(Bloomberg) -- New Zealand may adjust how it reports the budget balance in future years as it weighs whether certain government-owned agencies should be included, Finance Minister Nicola Willis said.
Speaking to a parliamentary select committee Tuesday in Wellington, Willis said she was assessing whether self-sustaining entities like the state-owned accident insurer ACC should be included in the Operating Balance Before Gains and Losses, or OBEGAL.
ACC is required to be self funding over time because the levies it collects from employees are designed to offset its future liabilities. Still, the agency can report a significant deficit in some single years when claims surge or levy income drops.
In the year ended June 30 the budget deficit was NZ$12.9 billion ($7.6 billion), which included ACC’s deficit of NZ$4.1 billion.
Willis said a fiscal strategy report in May identified that having large crown entity deficits in the headline operating balance indicator “risks undesirable fiscal strategy responses, especially if those crown entities are self-funding and financially sustainable.”

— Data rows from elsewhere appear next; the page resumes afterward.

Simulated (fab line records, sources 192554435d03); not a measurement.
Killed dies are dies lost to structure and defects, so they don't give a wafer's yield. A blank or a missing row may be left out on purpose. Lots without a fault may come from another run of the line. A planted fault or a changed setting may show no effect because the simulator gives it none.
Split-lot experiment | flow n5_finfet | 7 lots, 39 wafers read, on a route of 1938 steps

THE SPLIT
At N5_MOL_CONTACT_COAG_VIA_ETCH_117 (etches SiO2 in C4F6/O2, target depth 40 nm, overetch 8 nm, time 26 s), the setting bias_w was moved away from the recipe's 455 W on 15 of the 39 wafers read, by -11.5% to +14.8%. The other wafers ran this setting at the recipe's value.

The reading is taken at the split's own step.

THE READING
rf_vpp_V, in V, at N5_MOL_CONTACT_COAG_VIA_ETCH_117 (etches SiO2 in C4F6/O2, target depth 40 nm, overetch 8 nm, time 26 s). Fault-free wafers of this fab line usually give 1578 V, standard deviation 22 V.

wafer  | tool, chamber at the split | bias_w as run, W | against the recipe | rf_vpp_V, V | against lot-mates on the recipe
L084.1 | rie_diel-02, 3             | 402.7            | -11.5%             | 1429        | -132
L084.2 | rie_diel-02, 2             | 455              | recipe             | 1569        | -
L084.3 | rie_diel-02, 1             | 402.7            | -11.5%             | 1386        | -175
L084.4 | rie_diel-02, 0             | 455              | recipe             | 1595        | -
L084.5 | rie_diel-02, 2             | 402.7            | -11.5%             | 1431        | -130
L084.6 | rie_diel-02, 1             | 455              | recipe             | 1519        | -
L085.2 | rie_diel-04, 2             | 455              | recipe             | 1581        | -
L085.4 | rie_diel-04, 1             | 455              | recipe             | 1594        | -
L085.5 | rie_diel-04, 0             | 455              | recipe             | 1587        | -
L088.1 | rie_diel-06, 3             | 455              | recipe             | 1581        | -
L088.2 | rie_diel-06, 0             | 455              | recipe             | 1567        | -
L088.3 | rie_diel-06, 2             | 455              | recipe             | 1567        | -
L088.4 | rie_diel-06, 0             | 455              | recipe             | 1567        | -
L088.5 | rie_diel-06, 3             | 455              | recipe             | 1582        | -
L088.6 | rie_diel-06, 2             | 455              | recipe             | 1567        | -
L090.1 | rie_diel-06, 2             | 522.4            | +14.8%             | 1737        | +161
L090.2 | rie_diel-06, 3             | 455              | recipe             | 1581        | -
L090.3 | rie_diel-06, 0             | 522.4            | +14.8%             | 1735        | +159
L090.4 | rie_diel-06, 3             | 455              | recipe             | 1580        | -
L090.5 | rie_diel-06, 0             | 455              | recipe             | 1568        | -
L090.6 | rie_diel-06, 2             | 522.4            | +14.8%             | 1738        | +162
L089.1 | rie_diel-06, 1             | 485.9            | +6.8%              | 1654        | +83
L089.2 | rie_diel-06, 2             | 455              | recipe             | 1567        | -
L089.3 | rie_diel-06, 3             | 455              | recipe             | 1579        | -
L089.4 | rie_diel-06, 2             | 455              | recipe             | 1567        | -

“The fiscal strategy report said there is an argument to exclude those sorts of entities, of which ACC is the prime and key example, from the headline indicator,” she said. “I will have more to say about our review of those indicators in the budget policy statement later this month.”
Willis said she was concerned that a future government could decide to cut money out of ACC in order to make the books look better.
“So when you think about those self-sustaining financially sustainable entities, I think we do need to consider them differently in terms of the OBEGAL measure,” she said. The budget policy statement is released on Dec. 17.